Yes, I did make a menu…well really a fake flexi-menu. I made a hashbrown casserole on Sunday. I created a rice salad with garbanzo beans on the fly on Sunday as well. I also baked a chicken, made a cucumber salad (but not this cucumber salad) and a tomato salad. Oh, roasted potatoes too. This will last us until pay day as lunches/dinners with bits and pieces of cheese, bread, crackers, etc.

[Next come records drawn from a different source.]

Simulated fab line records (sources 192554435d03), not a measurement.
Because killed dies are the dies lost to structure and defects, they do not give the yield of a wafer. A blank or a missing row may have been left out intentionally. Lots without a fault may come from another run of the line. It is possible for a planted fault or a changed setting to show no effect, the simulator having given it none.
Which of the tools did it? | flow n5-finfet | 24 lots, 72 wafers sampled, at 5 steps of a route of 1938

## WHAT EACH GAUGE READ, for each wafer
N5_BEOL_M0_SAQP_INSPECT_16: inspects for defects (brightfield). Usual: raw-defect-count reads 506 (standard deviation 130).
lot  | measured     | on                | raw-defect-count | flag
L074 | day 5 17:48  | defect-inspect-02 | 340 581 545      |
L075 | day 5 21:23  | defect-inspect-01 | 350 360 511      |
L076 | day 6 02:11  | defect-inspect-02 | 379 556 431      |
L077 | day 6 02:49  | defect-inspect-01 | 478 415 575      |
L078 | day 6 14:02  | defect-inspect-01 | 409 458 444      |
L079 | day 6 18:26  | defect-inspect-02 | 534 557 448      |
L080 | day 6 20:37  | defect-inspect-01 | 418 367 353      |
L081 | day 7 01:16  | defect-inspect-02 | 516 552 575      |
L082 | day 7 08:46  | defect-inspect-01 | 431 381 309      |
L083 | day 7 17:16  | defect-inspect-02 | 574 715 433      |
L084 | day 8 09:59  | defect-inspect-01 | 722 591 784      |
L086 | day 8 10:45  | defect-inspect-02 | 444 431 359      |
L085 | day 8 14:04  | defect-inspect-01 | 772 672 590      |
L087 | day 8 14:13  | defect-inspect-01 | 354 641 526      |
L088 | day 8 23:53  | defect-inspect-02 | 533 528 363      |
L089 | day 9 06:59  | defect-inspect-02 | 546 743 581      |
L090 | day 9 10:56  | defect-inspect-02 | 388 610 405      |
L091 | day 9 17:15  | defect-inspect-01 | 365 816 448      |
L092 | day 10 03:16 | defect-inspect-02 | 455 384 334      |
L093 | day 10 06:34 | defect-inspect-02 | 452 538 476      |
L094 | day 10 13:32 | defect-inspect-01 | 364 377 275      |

Ok, I will tell you how to make the cucumber salad I grew up requesting:
Grab a few cucumbers, I use pickling cucumbers because I like them better, but you can use salad cucumbers. I don’t mind. I did peel them this week, but sometimes just score them for prettiness or leave the skins on for laziness. Slice them thin. Add some thin slices of onion, probably a one slice of onion to 2 parts cucumber ratio. Sprinkle with salt (I sort of over salted this week, oops.) and some dill. Then add a dollop of sour cream. NOT TOO MUCH, just barely enough to touch each cucumber. Why? Because then magic happens. You throw the salad in the fridge for an hour or two or overnight and the cucumbers sweat like crazy leaving you with a thin creamy dressing. You can adjust the salt/dill/add a bit of sugar/vinegar/whatever tickles your fancy just before serving. Though now that I think about it, if you think you might want a bit of sugar in it, do it when you add salt and dill before refrigerating.
Super simple and with a plate of sun ripened tomatoes on the side, you convince me it is summer in the dead of winter.